For folks unfamiliar with svn, here's a basic introduction to the command-line interface.  There are a number of GUI clients for svn as well e.g., http://tortoisesvn.net or Eclipse.  I also found a set of tutorial slides for svn at http://www.ling.ohio-state.edu/~scott/talks/svntutorial/lcc_subversion_tutorial.pdf.  Let me know if you have any problems.  You will be prompted for the password for your Rice guest netid when running many of these commands.

[Acknowledgment: this basic introduction was adapted from http://www.cs.helsinki.fi/group/propipe/svn.html]

STEP 0: CONFIRMING ACCESS

Please go to https://svn.rice.edu/r/parsoft/ASCAC/ to confirm that you can access the repository.  (Provide your netid and password.)  If you cannot access the repository, then there's no point trying any of the later steps.

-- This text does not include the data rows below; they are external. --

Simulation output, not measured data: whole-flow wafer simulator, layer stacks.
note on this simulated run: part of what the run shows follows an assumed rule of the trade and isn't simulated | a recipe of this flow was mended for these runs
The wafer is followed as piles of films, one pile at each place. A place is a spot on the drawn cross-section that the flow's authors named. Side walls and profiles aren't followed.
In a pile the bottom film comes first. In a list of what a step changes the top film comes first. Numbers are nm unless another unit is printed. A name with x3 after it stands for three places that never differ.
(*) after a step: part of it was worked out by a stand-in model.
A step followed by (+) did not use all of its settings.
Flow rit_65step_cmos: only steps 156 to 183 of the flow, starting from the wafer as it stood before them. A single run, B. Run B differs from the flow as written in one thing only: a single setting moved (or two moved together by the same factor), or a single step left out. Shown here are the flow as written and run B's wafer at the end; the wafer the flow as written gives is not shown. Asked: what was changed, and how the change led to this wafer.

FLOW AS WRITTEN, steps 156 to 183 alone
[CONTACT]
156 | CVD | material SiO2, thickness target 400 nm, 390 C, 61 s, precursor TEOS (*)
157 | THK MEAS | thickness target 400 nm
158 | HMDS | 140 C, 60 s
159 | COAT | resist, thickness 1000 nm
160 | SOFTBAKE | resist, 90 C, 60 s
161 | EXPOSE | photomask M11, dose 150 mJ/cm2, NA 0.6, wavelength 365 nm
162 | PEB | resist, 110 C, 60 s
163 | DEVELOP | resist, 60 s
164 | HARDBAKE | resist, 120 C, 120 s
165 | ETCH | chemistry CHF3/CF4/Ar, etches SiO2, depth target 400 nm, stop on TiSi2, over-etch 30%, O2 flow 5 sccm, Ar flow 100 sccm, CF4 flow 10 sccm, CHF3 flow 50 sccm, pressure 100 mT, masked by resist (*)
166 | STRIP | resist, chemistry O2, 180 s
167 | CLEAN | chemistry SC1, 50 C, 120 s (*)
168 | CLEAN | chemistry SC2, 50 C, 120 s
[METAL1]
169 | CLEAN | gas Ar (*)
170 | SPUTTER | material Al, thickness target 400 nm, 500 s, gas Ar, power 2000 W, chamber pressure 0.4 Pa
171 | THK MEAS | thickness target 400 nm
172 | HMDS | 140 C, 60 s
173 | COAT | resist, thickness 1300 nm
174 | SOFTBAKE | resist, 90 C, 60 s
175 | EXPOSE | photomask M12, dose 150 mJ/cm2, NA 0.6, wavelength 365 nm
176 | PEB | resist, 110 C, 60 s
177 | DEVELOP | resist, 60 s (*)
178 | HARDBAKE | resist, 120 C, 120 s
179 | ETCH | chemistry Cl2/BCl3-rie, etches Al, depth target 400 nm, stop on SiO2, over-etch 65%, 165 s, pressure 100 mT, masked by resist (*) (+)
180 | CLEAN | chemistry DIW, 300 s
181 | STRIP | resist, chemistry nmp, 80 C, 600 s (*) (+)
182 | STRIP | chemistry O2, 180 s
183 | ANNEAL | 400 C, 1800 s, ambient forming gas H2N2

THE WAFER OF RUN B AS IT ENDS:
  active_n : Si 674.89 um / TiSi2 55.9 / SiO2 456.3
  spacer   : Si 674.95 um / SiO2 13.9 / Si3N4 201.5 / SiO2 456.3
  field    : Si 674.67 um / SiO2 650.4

STEP 1: CHECKING OUT THE SVN REPOSITORY

svn co https://svn.rice.edu/r/parsoft/ASCAC/report --username netid

co stands for checkout. This copy creates a local copy of the svn repository as a subdirectory named "report" wherever you issue the command. This is a one-time setup command.  Please enter your Rice netid after --username.

STEP 2: REFRESHING YOUR COPY OF TEH SVN REPOSITORY

cd report
svn update

The "svn update" command in the report/ directory ensures that you have the latest copy of the repository with changes committed by others.  svn uses a commit-number to refer to revisions.  This capability enables us to revert any fiel to a prior version if needed.

It is possible that you may get an error message if you modified a file locally that was committed by someone else.  This situation is called a conflict.  svn will first try to perform a merge to resolve the conflict.  (It will print a "G" against each file where it succeeded.)  Otherwise, the simplest way to deal with a conflict is to move your copy of the conflicting file outside your local svn directory, and then re-try the "svn update" command in the report/ directory.

STEP 3: COMMITTING A FILE TO THE SVN REPOSITORY

svn commit -m "MESSAGE" file-list

This command attempts to update the svn repository with the local copies of the files in "file-list".  It is required to provide a MESSAGE with this command.  The message can be any string that you like, but it helps for it to be descriptive e.g., a succinct summary of the change being committed.

As with update, a commit command may also result in a conflict.  This happens if our original copy of a file has become "stale" i.e., updated in the repository after we checked it out.  As before, the simplest way is to move the conflicting file elsewhere, and perform a "svn update" command in report/

STEP 4: ADDING NEW FILES

svn add file-list

This command can be used to create new files when needed e.g., a new file for a figure or for a section/subsection/appendix. 

 "svn add" is a one-time setup for a given file.  It adds these files to version control, but does not commit them. You'll need to perform a separate commit as in STEP 3.